No. Do it the way you like more.
I think most a5 examples (if not all) come with fixed timing.

I'm more the delta time guy :)

Elias
Member #358
May 2000

No, delta time is always bad for various reasons (you need to integrate, the game will work differently depending on available CPU...) - but that's unrelated to A5. You can use whatever you want.

--
"Either help out or stop whining" - Evert

count
Member #5,401
January 2005

Elias said:

the game will work differently depending on available CPU

Huh? How comes that?
If my movement for example is calculated like this:

void update(float delta)
{
    x = x + (speed_x * delta);
}

How can that differ based on the used cpu?
Not trolling. I just want to learn why this could cause problems.

Elias
Member #358
May 2000

Well, assume delta is 0.1 for player A, 0.5 for player B, a game sprite is at x = 0 at the beginning and speeding up from 0 to 10 during 1 second.

Player A:

frame 0: x = 0.00 + (0.00 * 0.10) = 0.00
frame 1: x = 0.00 + (1.00 * 0.10) = 0.10
frame 2: x = 0.10 + (2.00 * 0.10) = 0.30
frame 3: x = 0.30 + (3.00 * 0.10) = 0.60
frame 4: x = 0.60 + (4.00 * 0.10) = 1.00
frame 5: x = 1.00 + (5.00 * 0.10) = 1.50
frame 6: x = 1.50 + (6.00 * 0.10) = 2.10
frame 7: x = 2.10 + (7.00 * 0.10) = 2.80
frame 8: x = 2.80 + (8.00 * 0.10) = 3.60
frame 9: x = 3.60 + (9.00 * 0.10) = 4.50

After one second, the sprite is at x = 4.5 pixel.

Now the very same sprite, starting at x = 0, speeding up from 0 to 10 during 1 second, for player B with delta 0.5:

frame 0: x = 0.00 + (0.00 * 0.50) = 0.00
frame 1: x = 0.00 + (5.00 * 0.50) = 2.50

After one second, the sprite is at x = 2.5 pixel. So player A moved almost twice as fast.

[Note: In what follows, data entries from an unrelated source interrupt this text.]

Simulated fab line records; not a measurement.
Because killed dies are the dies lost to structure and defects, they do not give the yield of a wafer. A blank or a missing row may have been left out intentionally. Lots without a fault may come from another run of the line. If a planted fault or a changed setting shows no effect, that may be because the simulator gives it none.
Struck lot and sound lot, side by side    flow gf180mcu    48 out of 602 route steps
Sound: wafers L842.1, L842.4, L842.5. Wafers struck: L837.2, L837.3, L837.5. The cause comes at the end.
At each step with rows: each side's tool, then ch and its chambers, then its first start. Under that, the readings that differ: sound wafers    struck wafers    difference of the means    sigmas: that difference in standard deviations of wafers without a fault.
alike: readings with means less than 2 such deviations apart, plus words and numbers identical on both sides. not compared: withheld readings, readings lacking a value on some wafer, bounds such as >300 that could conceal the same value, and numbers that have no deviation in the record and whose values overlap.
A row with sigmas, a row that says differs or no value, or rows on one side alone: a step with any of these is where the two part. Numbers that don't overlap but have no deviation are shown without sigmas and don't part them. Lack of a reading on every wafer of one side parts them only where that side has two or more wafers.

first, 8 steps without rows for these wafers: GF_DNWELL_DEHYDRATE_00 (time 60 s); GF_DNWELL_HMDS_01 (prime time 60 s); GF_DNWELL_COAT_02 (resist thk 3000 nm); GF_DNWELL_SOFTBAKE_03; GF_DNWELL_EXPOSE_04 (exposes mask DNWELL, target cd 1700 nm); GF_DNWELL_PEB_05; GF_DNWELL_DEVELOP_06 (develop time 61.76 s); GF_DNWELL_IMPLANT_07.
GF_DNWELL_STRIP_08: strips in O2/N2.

You can of course solve this if you properly integrate... but it gets quite hard. And now assume you are actually using some kind of physics library with collision response and so on - then it's basically impossible to get it working the same for everyone when not using a fixed frequency.

--
"Either help out or stop whining" - Evert

count
Member #5,401
January 2005

Wicked! Thanks for that example!

Would it help doing something like this? (I mean it would help, but is it a good way to something like it?)
This would basically turn the delta timed method into a fixed timed method:

total_delta = 0;
while(game)
{
    delta_time = get_delta();
    tatal_delta += delta;
    if(tatal_delta >= 0.5) // 0.5 = only a value picked to show the example
    {
        update_game(total_delta);
        total_delta = 0;
    }
}

Elias
Member #358
May 2000

Yes. Myself I like to use interpolation while rendering, so the game looks as smooth as possible. E.g. if the sprite is updated at a fixed rate of 30 times a second, but a monitor vsync happens 75 times a second, you can interpolate quite well where it should be at each vsync.

Like, assume the sprite was at pixel 100 at tick 0 (time 0), and it's at position 110 at tick 1 (time 0.0333 with 30 FPS). The first two renders happen at times 0 and 0.0133 (75Hz). So you can now interpolate:

time 0 ->  pixel 100
time 0.0333 -> pixel 110

so you render at: 100 + 0.0133 * (110 - 100) / (0.0333 - 0) = 104.000

So now even though the game logic only ever had the sprite at position 100 and 110, I render it at 104 (which is just the same position the delta time method would have rendered it at). So I get no visual difference, but keep all the advantages of using fixed step.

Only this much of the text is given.